MUMBAI: Lenders are sharpening their focus on corporate credit in emerging industries, with renewable energy emerging as the biggest growth driver.
The push comes at a time when transition goals are accelerating demand for clean energy financing. In addition, the rising energy security concerns have risen due to the West Asia crisis in the recent months has led to more demand for renewable energy.
Public sector banks in particular have reported sharp increases in renewable loan books over the past year. For example, State Bank of India expanded its renewable energy portfolio by 134 % year-on-year to ₹1.49 lakh crore as of March. Bank of Baroda reported a 64% rise in renewable lending to ₹30,371 crore, while Union Bank of India grew its renewable portfolio by around 40% to ₹18,694 crore.
“We continue to focus more on the space. Term loans for renewable projects that we funded are now coming in for working capital because the projects are implemented. So that sector continues to give us a bit of extra delta going forward,” said Debadatta Chand, MD & CEO, Bank of Baroda.
In March, Bank of Baroda also launched a ₹10,000 crore green infrastructure bond issue—a first by an Indian bank aimed specifically at funding such projects.

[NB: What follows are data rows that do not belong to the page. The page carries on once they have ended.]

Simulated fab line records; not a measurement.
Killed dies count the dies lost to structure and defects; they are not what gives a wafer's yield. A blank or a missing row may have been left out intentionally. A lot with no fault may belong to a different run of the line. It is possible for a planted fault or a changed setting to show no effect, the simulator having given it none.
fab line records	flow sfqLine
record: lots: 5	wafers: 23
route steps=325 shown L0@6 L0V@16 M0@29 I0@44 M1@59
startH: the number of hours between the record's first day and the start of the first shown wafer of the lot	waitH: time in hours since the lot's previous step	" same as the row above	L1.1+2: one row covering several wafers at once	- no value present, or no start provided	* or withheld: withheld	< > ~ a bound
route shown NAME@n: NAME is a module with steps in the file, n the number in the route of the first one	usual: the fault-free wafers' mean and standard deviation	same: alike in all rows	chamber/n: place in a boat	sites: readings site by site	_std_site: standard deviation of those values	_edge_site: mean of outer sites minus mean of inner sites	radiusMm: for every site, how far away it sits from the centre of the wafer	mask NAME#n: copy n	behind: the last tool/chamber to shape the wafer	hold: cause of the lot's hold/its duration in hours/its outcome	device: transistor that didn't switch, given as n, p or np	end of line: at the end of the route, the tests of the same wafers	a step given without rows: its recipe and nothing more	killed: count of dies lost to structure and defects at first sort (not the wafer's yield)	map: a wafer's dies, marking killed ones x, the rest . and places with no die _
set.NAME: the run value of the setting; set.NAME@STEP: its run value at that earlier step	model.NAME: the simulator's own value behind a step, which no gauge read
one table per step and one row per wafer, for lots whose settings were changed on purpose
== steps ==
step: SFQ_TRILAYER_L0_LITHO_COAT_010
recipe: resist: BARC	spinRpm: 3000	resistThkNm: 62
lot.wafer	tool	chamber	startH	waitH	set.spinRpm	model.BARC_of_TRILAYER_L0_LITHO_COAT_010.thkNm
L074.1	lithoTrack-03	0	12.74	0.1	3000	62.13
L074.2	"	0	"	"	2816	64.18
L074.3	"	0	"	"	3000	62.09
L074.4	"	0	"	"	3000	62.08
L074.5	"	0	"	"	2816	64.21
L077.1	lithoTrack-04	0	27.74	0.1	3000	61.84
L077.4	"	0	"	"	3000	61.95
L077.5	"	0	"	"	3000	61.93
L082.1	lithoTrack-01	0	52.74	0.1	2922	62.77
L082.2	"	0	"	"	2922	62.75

Apart from renewables, lenders are also seeing growing opportunities in sectors such as data centres, electric vehicles, semiconductors and research and development, which are expected to generate stronger corporate credit demand over the coming years.
Chand added that the bank currently has a corporate credit pipeline of roughly ₹50,000 crore, of which ₹25,000 crore has already been sanctioned but not disbursed, while another ₹25,000 crore worth of proposals are under evaluation.
State Bank of India Chairman C S Setty, in the post-earnings call, said the bank is witnessing strong momentum across infrastructure, renewable energy, thermal power, automobile manufacturing, refineries and fertilisers, and expects demand to remain robust.
Private sector lenders are also stepping up exposure to the segment. “Renewable energy remains a key focus area for the bank, both from a growth and ESG perspective. Our book stands at ₹12,000–13,000 crore as of March and we expect to maintain strong double-digit growth over the coming years,” said Kapil Bhatia, Group President & Country Head- Corporate & Institutional Banking, Federal Bank.
Bankers said corporate borrowers have increasingly shifted toward bank funding over the past two quarters as elevated bond yields made market borrowings more expensive. Most lenders reported stronger corporate loan growth in the previous quarter and expect double-digit expansion to continue, supported by rising investments in emerging sectors.